Z: A Novel of Zelda Fitzgerald

Image of Z: A Novel of Zelda Fitzgerald
Release Date: 
March 26, 2013
Publisher/Imprint: 
St. Martin's Press
Pages: 
352
Reviewed by: 

“In America, you can invent your way to the top of any field.”

Their romance was the stuff of American legend: dashing young military officer sweeps Southern debutante off her feet in the midst of America’s first conflict since the Civil War.

Bold and beautiful, daring and dashing, F. Scott and Zelda Fitzgerald were the Golden Couple of the Jazz age, defining the possibilities in being young, smart, and American in a changing world.

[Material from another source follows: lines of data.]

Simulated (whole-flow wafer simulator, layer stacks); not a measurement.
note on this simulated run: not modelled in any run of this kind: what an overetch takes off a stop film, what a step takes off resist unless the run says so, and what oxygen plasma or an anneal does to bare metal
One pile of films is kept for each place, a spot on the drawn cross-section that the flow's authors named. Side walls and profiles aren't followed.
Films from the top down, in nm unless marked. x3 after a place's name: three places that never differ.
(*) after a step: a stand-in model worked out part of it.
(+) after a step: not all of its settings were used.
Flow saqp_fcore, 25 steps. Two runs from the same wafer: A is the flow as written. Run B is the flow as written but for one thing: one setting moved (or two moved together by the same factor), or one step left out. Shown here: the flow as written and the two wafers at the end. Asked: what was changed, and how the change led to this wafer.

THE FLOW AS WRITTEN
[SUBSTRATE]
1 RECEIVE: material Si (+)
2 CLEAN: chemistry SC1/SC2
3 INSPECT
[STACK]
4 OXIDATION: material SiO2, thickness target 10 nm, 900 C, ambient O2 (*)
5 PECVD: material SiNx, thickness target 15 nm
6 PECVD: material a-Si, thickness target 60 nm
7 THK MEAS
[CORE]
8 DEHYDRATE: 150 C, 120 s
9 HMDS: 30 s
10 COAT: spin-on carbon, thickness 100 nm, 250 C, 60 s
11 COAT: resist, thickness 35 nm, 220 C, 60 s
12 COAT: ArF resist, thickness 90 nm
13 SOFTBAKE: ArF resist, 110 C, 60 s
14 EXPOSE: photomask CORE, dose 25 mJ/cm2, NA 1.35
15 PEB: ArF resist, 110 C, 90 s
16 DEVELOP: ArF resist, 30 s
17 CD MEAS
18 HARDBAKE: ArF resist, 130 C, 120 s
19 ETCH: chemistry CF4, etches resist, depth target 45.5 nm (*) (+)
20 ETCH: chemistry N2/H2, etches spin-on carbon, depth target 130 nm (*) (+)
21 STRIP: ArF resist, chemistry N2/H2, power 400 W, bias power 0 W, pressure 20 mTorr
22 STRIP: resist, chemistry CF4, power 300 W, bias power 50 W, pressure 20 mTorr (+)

They were one of America’s first power couples; both talented and troubled they moved in elevated circles amid the intellectual and artistic elite of post World War I society, restlessly pursuing an ideal of adventure and excess that eventually broke both of them.

Therese Anne Fowler’s brilliant new book Z: A Novel of Zelda Fitzgerald attempts to give a clearer picture of the distaff side of a fascinating duo. Working from letters, writings, and verifiable stories of the Fitzgeralds, and supplementing this information with sharp discernment and vivid imagination, Ms. Fowler goes a step beyond biography and sets the reader inside the head of Zelda Sayre Fitzgerald.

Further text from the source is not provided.